Joe Bageant told many stories about his time two decades ago in Idaho as a reporter and columnist for The Idahonian, a newspaper that has since merged with the Moscow-Pullman Daily News. Joe did not save copies of his old articles and columns, but a reader has recently sent me some copies. Below is one of those columns.
-- Ken Smith
May 1, 1990
Moscow, Idaho
By Joe Bageant
I look at those old pictures of my father, just returned from Korea with his khaki hat cocked at a devilish angle, leaning on the shiny black Plymouth. he looks happy and proud. I was six. He was my absolute hero. My total respect for him was never in question.
That respect was part of a long chain of fathers and sons. For most of American history fathers could take the respect of their sons for granted. Particularly prior to World War II, when the majority of families lived on farms -- before the post-war shift to the cities that changed American family culture forever. A country boy grew up watching and working with his father, with few outside distractions and little media to create other realities than the daily rhythms of life and work.

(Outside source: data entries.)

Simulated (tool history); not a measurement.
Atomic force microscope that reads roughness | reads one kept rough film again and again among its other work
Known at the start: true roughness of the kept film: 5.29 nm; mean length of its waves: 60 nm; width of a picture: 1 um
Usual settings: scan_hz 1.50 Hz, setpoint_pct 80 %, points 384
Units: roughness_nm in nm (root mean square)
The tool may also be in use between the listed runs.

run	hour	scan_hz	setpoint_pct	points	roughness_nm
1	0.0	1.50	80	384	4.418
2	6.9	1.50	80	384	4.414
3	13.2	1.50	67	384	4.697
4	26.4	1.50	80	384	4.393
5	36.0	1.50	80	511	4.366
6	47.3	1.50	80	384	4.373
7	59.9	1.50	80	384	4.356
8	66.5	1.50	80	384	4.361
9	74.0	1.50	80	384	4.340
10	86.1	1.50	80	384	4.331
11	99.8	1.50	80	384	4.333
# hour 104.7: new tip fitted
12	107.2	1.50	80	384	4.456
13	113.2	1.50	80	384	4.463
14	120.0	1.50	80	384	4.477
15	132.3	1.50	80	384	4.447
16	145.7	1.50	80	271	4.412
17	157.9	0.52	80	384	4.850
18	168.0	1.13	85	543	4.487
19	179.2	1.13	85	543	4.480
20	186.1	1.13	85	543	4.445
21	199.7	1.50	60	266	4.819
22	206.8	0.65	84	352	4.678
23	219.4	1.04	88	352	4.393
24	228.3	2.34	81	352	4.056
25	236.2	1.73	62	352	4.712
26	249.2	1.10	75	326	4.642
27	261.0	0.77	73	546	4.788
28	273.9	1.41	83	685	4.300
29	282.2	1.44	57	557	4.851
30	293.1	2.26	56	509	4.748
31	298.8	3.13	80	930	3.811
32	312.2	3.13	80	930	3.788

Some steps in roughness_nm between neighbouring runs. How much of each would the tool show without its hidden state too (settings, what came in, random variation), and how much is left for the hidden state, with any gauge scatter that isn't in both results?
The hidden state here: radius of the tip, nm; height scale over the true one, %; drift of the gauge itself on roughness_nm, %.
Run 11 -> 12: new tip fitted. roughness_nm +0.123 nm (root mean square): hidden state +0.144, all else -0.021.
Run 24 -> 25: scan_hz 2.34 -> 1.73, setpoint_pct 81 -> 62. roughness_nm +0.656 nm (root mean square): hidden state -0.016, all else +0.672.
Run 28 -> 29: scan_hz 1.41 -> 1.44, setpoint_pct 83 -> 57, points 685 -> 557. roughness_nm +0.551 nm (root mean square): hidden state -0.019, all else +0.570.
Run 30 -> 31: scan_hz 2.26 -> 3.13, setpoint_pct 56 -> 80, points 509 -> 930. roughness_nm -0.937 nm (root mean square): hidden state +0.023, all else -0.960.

Then over the next few decades, a strange thing happened. Television came along and planted new images of family life in the American unconscious. Dads became bumblers in shows like the Life of Riley, or Dick Van Dyke. The kids always caught bigger fish than dad on camping trips while dad couldn't even build a campfire. Meanwhile, you saw Lucy Ricardo and Ethel Mertz conniving to buy a new couch, and manipulate their husbands to various ends.
At the same time, kids got smart alecky, (Remember Rusty in the Danny Thomas Show?) drawing laughs and attention for taking cuts at dad's expense.
Ironically, even when dad was presented as a strong, wise figure, it had a vapid authenticity about it. Take Ward Cleaver. He'd draw reflectively on his pipe in his "study" (Oh yea, all those cracker box houses we grew up in had a study), then solve some trifling problem of the Beaver's in quiet, near ceremonial tones.
And exactly what did Ward do for a living, anyway? Or Ozzie Nelson, for that matter, besides wear sweaters and make milkshakes for the boys? Occasionally there were vague mentions of the insurance business, etc.
Whatever the case, when my dad would come home dead tired and dirty from working at his gas station all day, I doubt that he identified with Ward in his expensive suits or Ozzie with his milkshake maker in the kitchen. I think we both felt a strange sense of inferiority in the face of this daily deluge of an American dream that we pretty much assumed must be happening in California someplace.
At the same time so many of our fathers who'd grown up in a pre-war agricultural America were very confused about how to father us. They'd grown up working with their fathers on a daily basis, sharing in important labor that decided the welfare of the entire family. And out of that, I think in most cases, was born the genuine respect that comes from learning and accomplishing something meaningful together. Maybe there weren't many heart-to-heart talks, or any talk at all. But there was the silent bond and the long slow rite of passage called earning your father's respect.
The 1950s are always painted as a mindless time that melts like candy cotton in the mouth of history. That's because, honestly speaking, the media gets to re-write American social history for most of us. Especially our children. But what I saw going on was a generation of boys who had gone off to a long war, and come back men capable of the steeliest kind of dedication to making something better for their families. And they did it. They gave their families the highest lifestyle and the best educations any generation in human history ever had. They made a lot of mistakes. They had no models to guide them, and even their own fathers could not be much help in what had to get done.
I can image their horror when the 1960s came along and their children's generation invalidated, through rejection, everything they had ever stood for. Most of our fathers could not see the gift they had given was called diversity, individuality, true social consciousness and empowerment to change things like never before.
Then in the 70s and 80s our parents got rocked and shattered by the spectre of their children's divorces. New family models emerged, and are still emerging. But almost none of them work as well as the old nuclear family model, when it comes to raising healthy, stable children.
And while millions of sincere parents today struggle to build self-esteem in their children through all the newest techniques, I wonder.
I wonder if, all things considered, these efforts can ever be equal to the self-esteem that comes from a boy looking at his father while doing meaningful work, and thinking to himself: "I am as good and worthwhile as the best man I know, because the best man I know accepts my respect."